National Trends in Higher Education Unions
In the past year, higher education union campaigns have been booming. Graduate workers at the University of Chicago, Yale, the Massachusetts Institute of Technology, Northwestern University, Boston University, Princeton University, and Johns Hopkins University, have announced union drives in 2022 and early 2023, indicating an ongoing and historic wave in higher education unionization drives. Murad is excited by these trends and hopes that the graduate workers at the University of Minnesota can “ride the wave of victories” and capitalize on the national momentum.
Graduate workers are also flexing their collective power for improving contracts. In the fall of 2022, University of California, Los Angeles graduate workers organized a 40-day strike, the longest academic strikes in United States history, winning wage increases of up to 80% for some of the lowest paid workers. This historic strike inspired graduate workers across the country to not only organize a union, but also demand more in existing contracts.
While there have been many victories in higher education unionization, this sector has also faced backlash. At Duke University, the administration is challenging the notion that graduate workers are in fact workers under the National Labor Relations Board’s definition. This most recent precedent was set in a 2016 case regarding Columbia University graduate workers where the NLRB decided that graduate workers at private universities met the definition of employees, and thus, can form a union. One student involved with the Duke University Students Union described the university’s decision to challenge this precedent as disappointing and “taking the nuclear option.”
While the University of Minnesota has issued public statements of neutrality, many graduate workers are not entirely trusting, in light of the fact that the university’s administration has tried to block unionization efforts and other organizing campaigns before.
The University of Minnesota is under the jurisdiction of the Minnesota Public Employer Labor Relations Act, or PELRA, the law that gives public sector workers in Minnesota the right to organize and form a union. The UMN graduate union and the university are currently working to determine the parameters of the bargaining unit.
Provost Rachel T.A. Croson and Vice Provost and Dean for Graduate Education Scott Lanyon recently told students in an email on March 20, “Over the next few weeks, we will work with the Bureau of Mediation Services to determine which positions are eligible under state law to be represented, who the eligible voters are, and the details of the election. After the terms have been solidified, we will share details with graduate assistants on the voting process.”
Moving Toward the Vote
The graduate workers are distributing a petition asking UMN staff and faculty to remain neutral throughout the election process. The petition states, “We believe it is institutionally, procedurally, and legally advisable that faculty maintain an official stance of neutrality and non-intervention on the issue of graduate unionization.”

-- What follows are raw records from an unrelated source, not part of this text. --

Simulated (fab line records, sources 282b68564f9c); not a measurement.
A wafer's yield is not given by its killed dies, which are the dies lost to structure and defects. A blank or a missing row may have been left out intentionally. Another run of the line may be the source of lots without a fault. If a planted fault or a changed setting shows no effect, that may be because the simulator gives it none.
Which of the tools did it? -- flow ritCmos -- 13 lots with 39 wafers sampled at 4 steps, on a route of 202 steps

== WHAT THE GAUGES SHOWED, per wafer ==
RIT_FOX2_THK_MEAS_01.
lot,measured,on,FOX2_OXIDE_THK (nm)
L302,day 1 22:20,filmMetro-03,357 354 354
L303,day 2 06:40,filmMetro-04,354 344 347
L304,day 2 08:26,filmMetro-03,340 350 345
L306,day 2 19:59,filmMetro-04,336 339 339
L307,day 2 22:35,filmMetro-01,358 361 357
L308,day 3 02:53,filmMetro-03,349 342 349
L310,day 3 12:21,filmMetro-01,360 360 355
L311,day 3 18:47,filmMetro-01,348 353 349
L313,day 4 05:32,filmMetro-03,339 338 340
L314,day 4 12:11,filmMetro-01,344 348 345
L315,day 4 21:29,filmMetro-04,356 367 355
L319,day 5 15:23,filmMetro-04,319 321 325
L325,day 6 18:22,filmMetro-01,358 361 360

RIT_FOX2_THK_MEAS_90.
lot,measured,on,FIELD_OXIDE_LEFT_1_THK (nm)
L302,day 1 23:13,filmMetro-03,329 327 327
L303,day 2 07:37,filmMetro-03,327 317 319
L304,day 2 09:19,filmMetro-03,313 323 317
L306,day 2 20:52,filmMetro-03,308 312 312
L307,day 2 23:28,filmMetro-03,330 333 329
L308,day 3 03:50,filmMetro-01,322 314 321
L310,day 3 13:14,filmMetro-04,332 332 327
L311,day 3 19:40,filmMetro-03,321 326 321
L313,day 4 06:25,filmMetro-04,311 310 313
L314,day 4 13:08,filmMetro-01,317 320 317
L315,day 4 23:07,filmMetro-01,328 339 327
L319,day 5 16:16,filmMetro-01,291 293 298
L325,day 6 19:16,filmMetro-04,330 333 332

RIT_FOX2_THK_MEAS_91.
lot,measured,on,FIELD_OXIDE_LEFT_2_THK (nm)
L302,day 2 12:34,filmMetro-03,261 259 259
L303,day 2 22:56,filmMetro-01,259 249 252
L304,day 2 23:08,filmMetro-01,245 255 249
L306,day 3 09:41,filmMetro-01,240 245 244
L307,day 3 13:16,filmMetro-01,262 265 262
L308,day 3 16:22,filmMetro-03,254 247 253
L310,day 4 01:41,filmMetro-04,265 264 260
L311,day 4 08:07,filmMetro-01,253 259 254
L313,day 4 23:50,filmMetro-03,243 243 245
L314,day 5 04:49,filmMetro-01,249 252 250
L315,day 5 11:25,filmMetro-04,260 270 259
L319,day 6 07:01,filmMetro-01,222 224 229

Along with the petition, UMN graduate workers are also circulating a “Vote Yes Pledge”, in order to gauge support among the eligible voters in preparation for the election.
The union election date has not been set yet, but a GLU-UE representative said that the union “wants to hold the election as soon as possible.”
In the meantime, GLU-UE has been continuing to organize and speak to students in every department to understand what specific issues they may be facing. Keyes shared that these one-to-one organizing conversations, department by department, have been vital in organizing the union thus far, and have allowed graduate workers to feel heard and address the specific concerns they have.
It can be painful to hear about what some students are going through in order to continue their education, says Keyes. The financial burdens of continuing their education make it “extremely difficult for them to be able to thrive and live and cause a lot of mental health crises. A lot of people are dropping out when they should be able to stay in academia and pursue their Ph.D.s, but they can’t for financial or mental health reasons.”
Graduate workers are not simply fueled by grievance and anger, says Murad, but also by the love of the work they do. “We’re here because we want to be here and because we think our research is important, that it matters. And we want to stay. This comes from not just anger and frustration, but also love for the community that we have and commitment to the work that we are engaged with.”